The trailer is set to house a long-delayed, multiuse facility that will provide space for the Arizona Attorney General's Office, Child Protective Services, the Mohave County sheriff, Mohave County Victim Witness Program and the county attorney.
The offices are the first semipermanent, independent governmental presence in this remote area since National Guard troops and state police staged a highly criticized raid to rout polygamy 51 years ago.
"The intent of the facility is really to bring the state and the county into Colorado City," said Richard Travis, special assistant attorney general, who visited the new offices this week.
Polygamy is practiced openly in Colorado City.
The remote enclave is on the state line with Utah and is dominated by members of the Fundamentalist Church of Jesus Christ of Latter Day Saints, a religious sect that split from mainstream Mormonism after the broader church renounced polygamy.
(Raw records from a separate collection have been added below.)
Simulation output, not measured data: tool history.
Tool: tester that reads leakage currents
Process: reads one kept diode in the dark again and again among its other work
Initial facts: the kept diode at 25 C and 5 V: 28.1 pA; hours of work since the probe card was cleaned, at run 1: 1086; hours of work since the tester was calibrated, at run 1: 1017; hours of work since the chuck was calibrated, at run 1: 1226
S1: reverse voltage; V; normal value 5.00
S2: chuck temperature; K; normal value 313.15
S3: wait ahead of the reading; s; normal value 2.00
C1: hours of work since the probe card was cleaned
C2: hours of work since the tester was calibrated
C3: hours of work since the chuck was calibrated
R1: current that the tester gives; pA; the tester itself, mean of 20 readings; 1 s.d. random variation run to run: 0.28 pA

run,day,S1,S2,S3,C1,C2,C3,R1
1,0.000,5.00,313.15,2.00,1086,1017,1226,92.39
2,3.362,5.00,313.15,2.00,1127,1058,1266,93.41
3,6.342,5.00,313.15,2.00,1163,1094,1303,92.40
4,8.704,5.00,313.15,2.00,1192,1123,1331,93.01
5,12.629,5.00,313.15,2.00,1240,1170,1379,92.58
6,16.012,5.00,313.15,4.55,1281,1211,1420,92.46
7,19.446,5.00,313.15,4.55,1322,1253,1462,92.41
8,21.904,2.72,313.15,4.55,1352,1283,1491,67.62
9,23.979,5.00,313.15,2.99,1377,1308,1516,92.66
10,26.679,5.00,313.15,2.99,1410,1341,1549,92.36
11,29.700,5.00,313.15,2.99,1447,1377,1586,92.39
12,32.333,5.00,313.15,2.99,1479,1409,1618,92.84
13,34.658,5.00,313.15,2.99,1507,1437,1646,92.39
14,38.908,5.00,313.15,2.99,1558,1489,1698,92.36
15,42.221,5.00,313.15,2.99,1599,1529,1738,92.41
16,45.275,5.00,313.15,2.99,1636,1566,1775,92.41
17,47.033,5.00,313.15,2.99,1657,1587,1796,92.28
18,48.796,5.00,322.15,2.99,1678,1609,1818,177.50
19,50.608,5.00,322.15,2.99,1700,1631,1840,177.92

Critics claim the church uses polygamy to justify a wide range of evils, from child rape and underage marriage to bilking public payrolls. The isolation of Colorado City only helps perpetuate those suspicions.
That's why some believe the new facility could be significant.
"There is a way and a means to create change if there is a desire," said Mohave County Supervisor Pete Byers, whose district includes Colorado City, a five-hour drive from his office in Kingman.
"If you constantly pay lip service and never move forward, nothing is going to change. At least now we are moving forward."